I wonder if the series would've done better if it was a re-imagining of King's novella (not a remake of the cinematic version) wherein the characters from the original work are tapped in the supermarket and, after a few decide to flee, end up in a motel on their way to Hartford, CT (from which they received a broadcast as in the novella and the initial ending of the film) and pressed on.  It could've been a whole different and better creature than Spike made with its convoluted plots about date-rape and cross-gendered teens dealing with parents.  None of the characters (only one transitioned from the novella and she was quickly offed) were sympathetic.  Not one.  When someone got dispatched, there were only cheers of gratitude. 
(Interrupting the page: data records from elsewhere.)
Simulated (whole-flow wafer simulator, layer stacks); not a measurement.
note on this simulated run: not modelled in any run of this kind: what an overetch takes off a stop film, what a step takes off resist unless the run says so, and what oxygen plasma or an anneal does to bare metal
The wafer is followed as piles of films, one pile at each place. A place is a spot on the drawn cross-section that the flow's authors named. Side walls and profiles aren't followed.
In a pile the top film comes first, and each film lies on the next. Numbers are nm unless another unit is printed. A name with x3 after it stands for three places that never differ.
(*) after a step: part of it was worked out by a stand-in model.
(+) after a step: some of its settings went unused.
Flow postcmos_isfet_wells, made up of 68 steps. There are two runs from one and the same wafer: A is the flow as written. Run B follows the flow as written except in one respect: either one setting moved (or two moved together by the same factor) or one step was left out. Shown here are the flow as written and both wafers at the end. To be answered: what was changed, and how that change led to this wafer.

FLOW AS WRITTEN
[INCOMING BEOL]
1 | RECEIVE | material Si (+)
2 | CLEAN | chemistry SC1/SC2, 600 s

Sometimes it's just best to portray the characters as King has done in his works.  In the various versions of Carrie, she's portrayed as a thin, fairly attractive girl.  The first two were classic; the third with Chloe Moretz was a dud.  However, in the novel she is a rather pudgy teen with clumps of acne (her nickname among the bullies was "puddin'").  Her mother was a fat woman with long gray hair tied in a bun and rimless glasses pressed into her pudgy face.  King drew Carrie from a composite of two girls he remembered from high school.  We all had a girl like that when we were in high school.  Ours was a poor, tormented creature, totally friendless, taunted with the nicknames "spider" and "eagle-claw."  She lived in the shadows, trying to hide as she walked the corridors between classes.  We all had them; we can relate and identify; that's what makes King's characters work - we know them.  Spacek, Bettis and Moretz were just too "pretty" even when they were "uglied" up.  But they, despite dramatic expertise, could not portray the "Carries" we had in our schools.  Our Carrie was humiliated at her high school graduation.  Having no friends, she had no social skills or understanding of fashion.  Our graduation was formal:  evening gowns and tuxedos.  She came in a pink dress (like the one in Carrie) that was too short to hide the white sweat socks and yellow shoes she wore.  When her name was called for her diploma, scores hooted and howled and "spider!" and "eagle-claw!" reverberated.  She moved as quickly as she could, walking with her arms swinging, her head downcast, her shoulders shrugged as someone yelled:  "She looks like a monkey!"  All that was missing was the bucket of blood.  We all saw it in high school; cinematic versions should stick with what it was like.  That's what draws our sympathy.